A few years ago I noticed that my twitter feed was invariably only giving me one side of the argument on most news stories. So I made a conscious effort to, in addition to all the lefty comics and journalists, follow a load of right of centre commentators and politicians. It hasn't radically changed my opinion on much but it has at least given me an insight into the other side of the debate. Now let me just step up onto my self righteous horse for this - I recommend doing as I did.

Perhaps you agree with everything I've said. In fact, maybe you already had all these opinions before reading and this post has just confirmed them for you. In which case, you know what to do - share!

Happy Chilcot Day everyone!

Monday, 4 July 2016

An ill advised post about Jeremy Corbyn.

Note to the reader: I want you to know that throughout the process of writing this post, my inner monologue has been a loud and relentless 'WHY ARE YOU DOING THIS? SHUT UP! SHUT UP! SHUT UP!!!!!' Right now, I'm still in the bunker of obsessively watching the news and I needed to get some shit off my chest...

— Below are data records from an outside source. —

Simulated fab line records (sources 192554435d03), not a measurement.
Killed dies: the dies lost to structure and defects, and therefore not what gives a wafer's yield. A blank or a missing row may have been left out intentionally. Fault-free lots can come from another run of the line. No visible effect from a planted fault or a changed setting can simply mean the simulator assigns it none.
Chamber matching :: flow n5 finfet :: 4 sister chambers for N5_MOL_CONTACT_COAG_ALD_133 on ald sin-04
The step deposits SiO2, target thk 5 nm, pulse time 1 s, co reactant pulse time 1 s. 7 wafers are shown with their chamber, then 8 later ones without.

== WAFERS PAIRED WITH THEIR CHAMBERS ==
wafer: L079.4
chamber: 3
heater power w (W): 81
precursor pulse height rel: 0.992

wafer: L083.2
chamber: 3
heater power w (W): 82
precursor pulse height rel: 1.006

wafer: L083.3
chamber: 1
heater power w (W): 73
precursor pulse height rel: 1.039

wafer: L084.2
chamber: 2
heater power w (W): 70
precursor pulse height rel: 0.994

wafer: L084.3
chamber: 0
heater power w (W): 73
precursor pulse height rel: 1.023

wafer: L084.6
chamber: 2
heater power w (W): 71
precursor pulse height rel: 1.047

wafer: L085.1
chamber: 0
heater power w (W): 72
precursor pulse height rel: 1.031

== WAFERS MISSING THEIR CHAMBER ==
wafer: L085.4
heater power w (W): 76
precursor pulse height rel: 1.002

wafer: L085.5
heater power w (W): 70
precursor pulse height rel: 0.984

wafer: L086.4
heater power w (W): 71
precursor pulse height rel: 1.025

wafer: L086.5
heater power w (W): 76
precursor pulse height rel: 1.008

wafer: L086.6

After five years or so of writing about absolutely nothing, I'm going to write my second blog post about politics in a week. This may be unwise. I mean, the first time I just wrote down the word 'politics' I spelled it 'polotics', realised that looked wrong and changed it - that would suggest I'm not entirely an expert. Having said that, being an expert is now seen as a disadvantage in the world of politics - we now live in a post-expert Britain. When people spoke of taking power back from the 'elites' it is now becoming ever clearer that a more specific definition of the vague term 'elite' is 'people who know what the fuck they are doing'. Well, thank God we got rid of them.

I don't think I'll bother writing about Boris and Gove and the rest of the cast of - lets see if I can make a comparison no one else has made of late - GAME OF THRONES. Ha ha ha ha ha. Seriously, I do not watch Game of Thrones except when out of the corner of my eye I see some medieval boobs. All I know is that it is now appropriate to say that absolutely everything is 'like Game of Thrones'. 'I missed the last train' - 'Ooh, it's like Game of Thrones'. 'Ham and cheese panini please' - 'Ooh, it's like Game of Thrones'. 'My wife has taken up badminton' - 'Ooh, it's like Game of Thrones'. It seems you could spend the next six months, exclusively saying that sentence and be considered a fascinating wit.

I'm going to talk about Labour. That's the lot that are consuming my thoughts without interruption. The Tories are the Tories. They are not my team. As a Newcastle fan I've never been one to give much of a shit about what Sunderland are up to. It is the drama in the Labour Party that is bothering me in a visceral way - honestly, it's like Game of Thrones.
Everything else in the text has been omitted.